Perhaps no agency last year felt the human tragedy of this statistical trend more than the Las Vegas, Nevada, Metropolitan Police Department. During 2009, three of its members died in automobile crashes, including two officers killed in separate collisions within a seven-week period last fall. A fourth Las Vegas Metropolitan Police officer was shot and killed by armed robbery suspects just two days before the third fatal auto crash. The names of all four officers have been added to the National Law Enforcement Officers Memorial in Washington, D.C.

Las Vegas Metropolitan Police Sheriff Douglas C. Gillespie responded to this spate of traffic deaths in a forceful and public manner. He implemented a number of changes in department policy and training designed to improve officer safety. Many of the reforms focused on two critical issues—excessive speed and the failure to wear safety belts—that, over the years, have endangered police officers in Las Vegas and across the United States. To further drive home the message, the sheriff secured the pro bono services of an advertising agency to develop an internal communications campaign reminding officers of the rules regarding mandatory seat belt use and following departmental restrictions on speeding.

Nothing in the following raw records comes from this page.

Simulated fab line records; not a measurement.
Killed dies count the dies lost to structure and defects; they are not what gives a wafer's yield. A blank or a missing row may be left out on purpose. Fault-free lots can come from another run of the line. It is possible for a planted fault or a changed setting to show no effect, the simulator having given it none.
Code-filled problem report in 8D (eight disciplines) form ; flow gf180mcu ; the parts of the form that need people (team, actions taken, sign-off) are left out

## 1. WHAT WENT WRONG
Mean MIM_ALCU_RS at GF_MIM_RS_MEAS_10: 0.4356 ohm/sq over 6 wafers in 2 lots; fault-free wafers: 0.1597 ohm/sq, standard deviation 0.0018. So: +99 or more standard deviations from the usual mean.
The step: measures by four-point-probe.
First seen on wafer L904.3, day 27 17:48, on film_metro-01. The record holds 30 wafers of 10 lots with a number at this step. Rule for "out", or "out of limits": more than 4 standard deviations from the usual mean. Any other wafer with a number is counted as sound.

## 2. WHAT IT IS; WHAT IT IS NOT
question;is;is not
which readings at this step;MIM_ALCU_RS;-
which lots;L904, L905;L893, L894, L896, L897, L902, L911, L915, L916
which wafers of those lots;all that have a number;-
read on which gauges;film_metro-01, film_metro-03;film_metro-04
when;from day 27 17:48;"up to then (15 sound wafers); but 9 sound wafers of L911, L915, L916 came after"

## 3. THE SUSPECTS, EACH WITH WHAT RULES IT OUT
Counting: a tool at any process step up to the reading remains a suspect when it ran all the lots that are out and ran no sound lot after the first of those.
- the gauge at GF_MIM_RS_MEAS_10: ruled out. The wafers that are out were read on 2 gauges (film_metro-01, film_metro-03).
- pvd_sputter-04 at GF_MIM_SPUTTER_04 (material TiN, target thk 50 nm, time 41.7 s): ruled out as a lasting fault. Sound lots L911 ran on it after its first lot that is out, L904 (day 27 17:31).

In many respects, Sheriff Gillespie’s efforts are aimed at changing not just the behavior of individual officers but the broader culture of his agency, and to save officers’ lives in the process. Anecdotally, members of the department report that the reforms and the shift in culture are taking hold. Their only regret is that it took the tragic deaths of their fellow officers to make it happen.

Lessons Learned from Gunfire Deaths Reduction

While the traffic deaths and resulting reforms in Las Vegas have received a great deal of attention, they seem to be the exception rather than the rule. Law enforcement traffic fatalities never seem to garner as much attention as fatal shootings do in the news media, from the general public, or at times, within the law enforcement profession itself. Far too often, officer injuries and deaths on the roadways are viewed as a normal and even unavoidable part of the job. After all, the thinking goes most officers spend much of their time behind the wheel or involved in other traffic-related activities, so it should be “expected” that some number of these officers would be injured or killed in traffic incidents.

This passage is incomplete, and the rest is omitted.